The age of cataclysmic variables: a kinematical study

TL;DR

This study analyzes the kinematical properties of cataclysmic variables using astrometric and radial velocity data, revealing their ages, evolutionary differences, and velocity dispersions, which support and refine existing theories of CV evolution.

Contribution

It provides a refined kinematical age estimate for CVs and their subgroups, and compares observed age differences with standard evolutionary models.

Findings

CVs have a mean age of 5±1 Gyr.

Non-magnetic CVs are younger, with an age of 4±1 Gyr.
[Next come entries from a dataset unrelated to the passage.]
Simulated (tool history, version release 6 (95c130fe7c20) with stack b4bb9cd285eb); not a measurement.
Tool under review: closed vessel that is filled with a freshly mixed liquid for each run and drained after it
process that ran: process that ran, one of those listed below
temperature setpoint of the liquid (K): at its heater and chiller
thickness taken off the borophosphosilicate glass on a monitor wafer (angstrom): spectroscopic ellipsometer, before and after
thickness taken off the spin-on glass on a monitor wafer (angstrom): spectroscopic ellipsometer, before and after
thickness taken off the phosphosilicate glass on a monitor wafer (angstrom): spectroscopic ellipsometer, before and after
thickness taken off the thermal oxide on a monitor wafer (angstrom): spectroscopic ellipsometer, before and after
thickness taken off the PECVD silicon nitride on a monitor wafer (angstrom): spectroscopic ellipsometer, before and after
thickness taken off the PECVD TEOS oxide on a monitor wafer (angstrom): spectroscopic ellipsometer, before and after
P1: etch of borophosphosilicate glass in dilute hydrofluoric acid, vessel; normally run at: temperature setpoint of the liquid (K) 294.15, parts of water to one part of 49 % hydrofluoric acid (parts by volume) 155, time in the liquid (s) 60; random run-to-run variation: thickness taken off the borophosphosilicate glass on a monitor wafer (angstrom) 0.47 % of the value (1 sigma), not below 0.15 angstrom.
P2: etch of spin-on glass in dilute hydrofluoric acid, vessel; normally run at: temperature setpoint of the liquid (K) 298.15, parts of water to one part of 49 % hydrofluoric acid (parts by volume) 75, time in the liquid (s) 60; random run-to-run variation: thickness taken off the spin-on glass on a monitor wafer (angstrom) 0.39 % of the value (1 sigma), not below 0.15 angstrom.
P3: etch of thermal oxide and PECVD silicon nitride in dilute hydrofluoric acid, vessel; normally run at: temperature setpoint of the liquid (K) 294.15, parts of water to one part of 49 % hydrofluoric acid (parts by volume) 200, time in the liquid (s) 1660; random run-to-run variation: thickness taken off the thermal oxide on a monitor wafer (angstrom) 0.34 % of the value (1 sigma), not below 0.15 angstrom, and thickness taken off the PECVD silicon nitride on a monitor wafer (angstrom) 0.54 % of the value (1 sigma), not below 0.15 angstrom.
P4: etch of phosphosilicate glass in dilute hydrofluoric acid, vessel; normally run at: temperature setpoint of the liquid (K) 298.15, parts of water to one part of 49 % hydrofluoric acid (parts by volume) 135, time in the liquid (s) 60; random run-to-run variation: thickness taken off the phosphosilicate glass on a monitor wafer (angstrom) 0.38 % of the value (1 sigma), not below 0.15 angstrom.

CVs below the period gap are older than those above, consistent with evolution theory.

Abstract

Using available astrometric and radial velocity data, the space velocities of cataclysmic variables (CVs) with respect to Sun were computed and kinematical properties of various sub-groups of CVs were investigated. Although observational errors of systemic velocities ($\gamma$) are high, propagated errors are usually less than computed dispersions. According to the analysis of propagated uncertainties on the computed space velocities, available sample is refined by removing the systems with the largest propagated uncertainties so that the reliability of the space velocity dispersions was improved. Having a dispersion of $51\pm7$ km s$^{-1}$ for the space velocities, CVs in the current refined sample (159 systems) are found to have $5\pm1$ Gyr mean kinematical age. After removing magnetic systems from the sample, it is found that non-magnetic CVs (134 systems) have a mean kinematical age of $4\pm1$ Gyr. According to $5\pm1$ and $4\pm1$ Gyr kinematical ages implied by $52\pm8$ and $45\pm7$ km s$^{-1}$ dispersions for non-magnetic systems below and above the period gap, CVs below the period gap are older than systems above the gap, which is a result in agreement with the standard evolution theory of CVs. Age difference between the systems below and above the gap is smaller than that expected from the standard theory, indicating a similarity of the angular momentum loss time scales in systems with low-mass and high-mass secondary stars. Assuming an isotropic distribution, $\gamma$ velocity dispersions of non-magnetic CVs below and above the period gap are calculated $\sigma_\gamma=30\pm5$ km s$^{-1}$ and $\sigma_\gamma=26\pm4$ km s$^{-1}$.